The eSIM revolution is coming to your smartphone
Gary Waite from Sim Local explains all…
It wasn’t too long ago that if you wanted to listen to your favourite artist’s new album, you had to pop into town and buy physical media (CDs or cassette tapes). That seems almost archaic today – now we can listen to just about any song we want in seconds simply by digitally downloading it. Well, the very same thing is about to happen to the SIM card – you’ll soon be able to connect your mobile phone to any network you want, whenever you want, no matter where you are, simply by downloading an eSIM – the digital equivalent.
Already, all the major mobile device manufacturers support eSIM technology in their products including the brand-new iPhone 12 recently launched by Apple. The GSMA, the trade association for mobile network operators worldwide, is predicting that by 2025 more than a third of all smartphone network connections will be made via eSIM.
As more and more consumers begin to understand and realise the many benefits to eSIM, at Sim Local, we believe that in a few short years, physical SIM cards will be a thing of the past, just like CDs and cassette tapes are today.
Much more than a mobile upgrade
eSIM, comprising a chip soldered directly into the mobile device instead of a removeable card, rightly deserves to be seen as much more than a simple upgrade for mobile users.
Today, switching networks means customers getting hold of a new SIM card, either by visiting a retail shop or waiting for one to arrive in the post. eSIM removes this hassle completely. Customers can now get their mobile devices connected in minutes, simply by tapping on a QR code, or downloading an app. Where a typical smartphone can only hold one SIM card at a time, an eSIM-enabled smartphone allows several eSIM plans to be stored at the same time, and the customer is able to swap between plans with a simple menu tap.
Another technology, called Dual SIM, allows two plans to be active at the same time, both on the one device – this allows customers to travel abroad and benefit from lower-cost data from a local eSIM plan, whilst still receiving calls on their home plan. It also allows customers to manage two separate numbers on one phone; one for business and another for personal use.
An array of advantages
There are several other advantages and benefits to eSIM that are also set to contribute to its increasing ubiquity in smartphones.
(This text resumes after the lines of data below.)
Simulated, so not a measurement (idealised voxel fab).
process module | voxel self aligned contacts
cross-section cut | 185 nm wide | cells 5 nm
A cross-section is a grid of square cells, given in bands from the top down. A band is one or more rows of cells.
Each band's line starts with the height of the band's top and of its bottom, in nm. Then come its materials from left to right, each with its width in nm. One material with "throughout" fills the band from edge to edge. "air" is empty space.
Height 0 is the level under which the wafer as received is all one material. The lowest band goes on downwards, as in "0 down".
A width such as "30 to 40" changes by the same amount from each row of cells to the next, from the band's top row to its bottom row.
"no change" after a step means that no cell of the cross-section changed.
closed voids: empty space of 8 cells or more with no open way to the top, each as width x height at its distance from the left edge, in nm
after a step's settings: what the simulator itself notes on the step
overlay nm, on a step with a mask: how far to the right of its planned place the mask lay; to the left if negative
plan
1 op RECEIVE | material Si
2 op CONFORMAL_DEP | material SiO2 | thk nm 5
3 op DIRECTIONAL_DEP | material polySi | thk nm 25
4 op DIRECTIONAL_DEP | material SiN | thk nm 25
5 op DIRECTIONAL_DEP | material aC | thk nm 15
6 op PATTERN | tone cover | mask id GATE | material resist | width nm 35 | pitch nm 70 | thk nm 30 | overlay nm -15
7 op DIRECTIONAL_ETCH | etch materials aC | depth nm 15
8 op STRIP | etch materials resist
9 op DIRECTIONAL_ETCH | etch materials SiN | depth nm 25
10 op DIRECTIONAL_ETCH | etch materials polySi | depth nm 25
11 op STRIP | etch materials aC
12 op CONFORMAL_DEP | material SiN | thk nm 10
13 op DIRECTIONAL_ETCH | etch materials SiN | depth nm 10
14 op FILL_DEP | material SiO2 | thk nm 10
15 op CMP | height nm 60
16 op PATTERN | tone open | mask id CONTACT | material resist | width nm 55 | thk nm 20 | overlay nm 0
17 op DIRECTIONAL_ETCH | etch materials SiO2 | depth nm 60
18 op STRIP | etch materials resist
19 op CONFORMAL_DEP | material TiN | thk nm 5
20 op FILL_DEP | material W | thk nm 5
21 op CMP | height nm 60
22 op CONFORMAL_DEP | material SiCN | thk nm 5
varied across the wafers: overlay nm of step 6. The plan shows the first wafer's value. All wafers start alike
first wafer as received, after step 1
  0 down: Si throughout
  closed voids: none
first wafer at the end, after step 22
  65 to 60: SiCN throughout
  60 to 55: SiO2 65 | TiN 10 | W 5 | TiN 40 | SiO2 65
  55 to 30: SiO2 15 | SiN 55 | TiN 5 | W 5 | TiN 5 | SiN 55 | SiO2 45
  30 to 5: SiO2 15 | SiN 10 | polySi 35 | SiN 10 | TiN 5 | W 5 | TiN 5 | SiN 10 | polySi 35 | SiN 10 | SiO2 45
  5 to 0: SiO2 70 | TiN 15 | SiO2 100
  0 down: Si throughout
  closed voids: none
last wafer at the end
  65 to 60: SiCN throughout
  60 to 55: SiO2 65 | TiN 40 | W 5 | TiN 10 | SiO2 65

Firstly, the space within smartphones is incredibly valuable and although the SIM card has progressively shrunk in size over the years, it is still quite a large component in a mobile device. eSIM reduces the hardware requirement down to a chip less than 2mm in size. Therefore, as new phone models are continually developed, the space taken up by the SIM card can be used for other purposes, such as a larger battery. You might remember that Apple removed the headphone socket in the iPhone 7 for this very reason.
As well as freeing up space for other functionality, removing the SIM card tray will also mean that devices can be more easily waterproofed – a development which will be welcomed by everyone who has ever attempted to dry out a damp phone in a bag of rice! It’s also worth mentioning the environmental benefits. Today, more than six billion SIM cards are produced every year but the advent of eSIM will see this excess plastic production end completely – an important step in the right direction in our quest to be kinder to the planet.
eSIM has not only made connecting traditional mobile much easier and quicker, it has opened-up opportunities for new smaller and lighter device categories, including smart-watches and fitness trackers.
Thanks to its very small form factor, eSIM introduces mobile connectivity into hardware where it was previously not feasible. This is recently demonstrated by Apple introducing the “Family Setup” capability to its Apple Watch: all made possible thanks to eSIM technology.
eSIM allows this new generation of wearable tech to operate completely independently from any smartphone and opens the way for more traditional computing devices, such as laptops and tablets, to be connected out of the box by default.
It is clear, the age of the eSIM has already started. Leading device manufacturers are adapting existing use-cases and developing new ones with eSIM at the centre. Now, the speed of widespread adoption of eSIM relies on mobile network operators and industry stakeholders educating both themselves and their customers on the benefits. And, those who move fastest will be able to reap the rewards.